The Staten Island ferry, which I’ll ride to go home, stands quiet as a ghost ship. It is like a dream I might have had but didn't realize could materialize: The doors stand wide open to let a trickling stream of people onto the boat, not the usual shopping-mall size crowd. 

**Photo of Staten Island Ferry (daylight), by Rev Stan, Flickr Creative Commons.

I rest on the orange benches on the ship’s side, 10 or so seats from the next person, and gaze into clear night toward Brooklyn and Governor’s Island. 

         I have never seen the boat or the city this peaceful, and I think of the articles I've read about night workers here. Perhaps I can only go forth after 11, I think. How would that feel?
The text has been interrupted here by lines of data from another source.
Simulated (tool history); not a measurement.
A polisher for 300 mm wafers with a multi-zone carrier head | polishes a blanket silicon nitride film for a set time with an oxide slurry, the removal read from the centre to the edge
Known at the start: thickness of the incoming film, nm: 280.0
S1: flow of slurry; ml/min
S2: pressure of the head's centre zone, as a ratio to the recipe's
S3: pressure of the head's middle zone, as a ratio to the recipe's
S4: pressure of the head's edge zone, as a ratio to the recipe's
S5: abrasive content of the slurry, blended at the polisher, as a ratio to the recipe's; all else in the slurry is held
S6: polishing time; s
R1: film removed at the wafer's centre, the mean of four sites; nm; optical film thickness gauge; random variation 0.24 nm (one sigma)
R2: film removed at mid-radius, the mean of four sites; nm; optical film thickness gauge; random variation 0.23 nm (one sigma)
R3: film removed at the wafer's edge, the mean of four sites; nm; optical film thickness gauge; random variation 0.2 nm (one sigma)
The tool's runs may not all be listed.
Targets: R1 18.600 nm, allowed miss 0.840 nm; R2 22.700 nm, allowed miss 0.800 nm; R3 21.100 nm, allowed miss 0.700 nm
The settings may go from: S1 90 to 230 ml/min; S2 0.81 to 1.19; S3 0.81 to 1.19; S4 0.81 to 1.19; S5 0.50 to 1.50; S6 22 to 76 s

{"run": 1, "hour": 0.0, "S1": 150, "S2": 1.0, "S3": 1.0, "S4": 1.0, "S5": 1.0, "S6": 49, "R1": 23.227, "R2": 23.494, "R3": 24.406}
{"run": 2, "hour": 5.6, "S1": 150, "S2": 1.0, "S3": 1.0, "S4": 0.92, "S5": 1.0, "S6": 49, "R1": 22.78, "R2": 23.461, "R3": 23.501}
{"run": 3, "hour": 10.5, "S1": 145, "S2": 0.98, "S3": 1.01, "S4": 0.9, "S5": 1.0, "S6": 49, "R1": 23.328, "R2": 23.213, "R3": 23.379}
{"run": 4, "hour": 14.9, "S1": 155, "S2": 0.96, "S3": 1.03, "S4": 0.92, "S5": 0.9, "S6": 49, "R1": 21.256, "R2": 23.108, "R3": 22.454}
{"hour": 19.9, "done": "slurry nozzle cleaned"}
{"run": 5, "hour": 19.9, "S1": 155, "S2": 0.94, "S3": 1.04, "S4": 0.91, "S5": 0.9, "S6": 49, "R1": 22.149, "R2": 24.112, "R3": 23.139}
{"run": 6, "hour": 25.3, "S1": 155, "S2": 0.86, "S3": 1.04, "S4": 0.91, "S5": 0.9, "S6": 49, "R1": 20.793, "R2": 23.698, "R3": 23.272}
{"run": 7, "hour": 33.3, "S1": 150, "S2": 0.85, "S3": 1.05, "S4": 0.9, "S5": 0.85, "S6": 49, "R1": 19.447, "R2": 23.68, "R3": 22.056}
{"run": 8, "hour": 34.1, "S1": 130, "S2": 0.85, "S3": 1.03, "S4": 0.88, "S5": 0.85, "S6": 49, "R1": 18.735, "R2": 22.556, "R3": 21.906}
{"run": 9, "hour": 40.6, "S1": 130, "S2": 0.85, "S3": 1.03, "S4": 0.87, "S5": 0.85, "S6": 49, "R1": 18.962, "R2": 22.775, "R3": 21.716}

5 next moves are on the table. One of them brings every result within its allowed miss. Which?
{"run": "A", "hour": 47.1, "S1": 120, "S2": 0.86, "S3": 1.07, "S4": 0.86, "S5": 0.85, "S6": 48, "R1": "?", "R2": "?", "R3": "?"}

On Staten Island, I board a bus with many others, people returning in a business-like manner to their homes. It is midnight, but the evening feels benign. At my stop I debark with three others, and we walk quickly along the streets. It seems well-lit, as if the streets are quiet but alive. 

        The city is large, its boundaries unseen from here, and I reflect on how that feels around me. I'd been staying in a house with a roommate for a few days, and I wonder if I'll miss the companionship in this city. 

On the way up my block, I pass a woman walking a small dog. I don’t know her. Still, filled with Maine largesse, I wave. She calls out hello, then she continues singing a song in a strong voice. Her dog is scrappy, a Tramp-like terrier.

I don’t know whether I’ll be glad to be away from Portland's easy nature, or easy-smiling Mainers. It's possible that I will miss it. Still, I feel a certain goodwill toward New York as I walk the last incline up my street, and climb the rocky stairs to my house. 

##

Sunday, June 15, 2014

Summer Places



**Photo by Pleasant Point Inn, Flickr Creative Commons. Maine. 

Our setting: a 1930s kitchen with wide windows. Peonies, pink and white and multi-layered, brim from tin cans. All is quiet. 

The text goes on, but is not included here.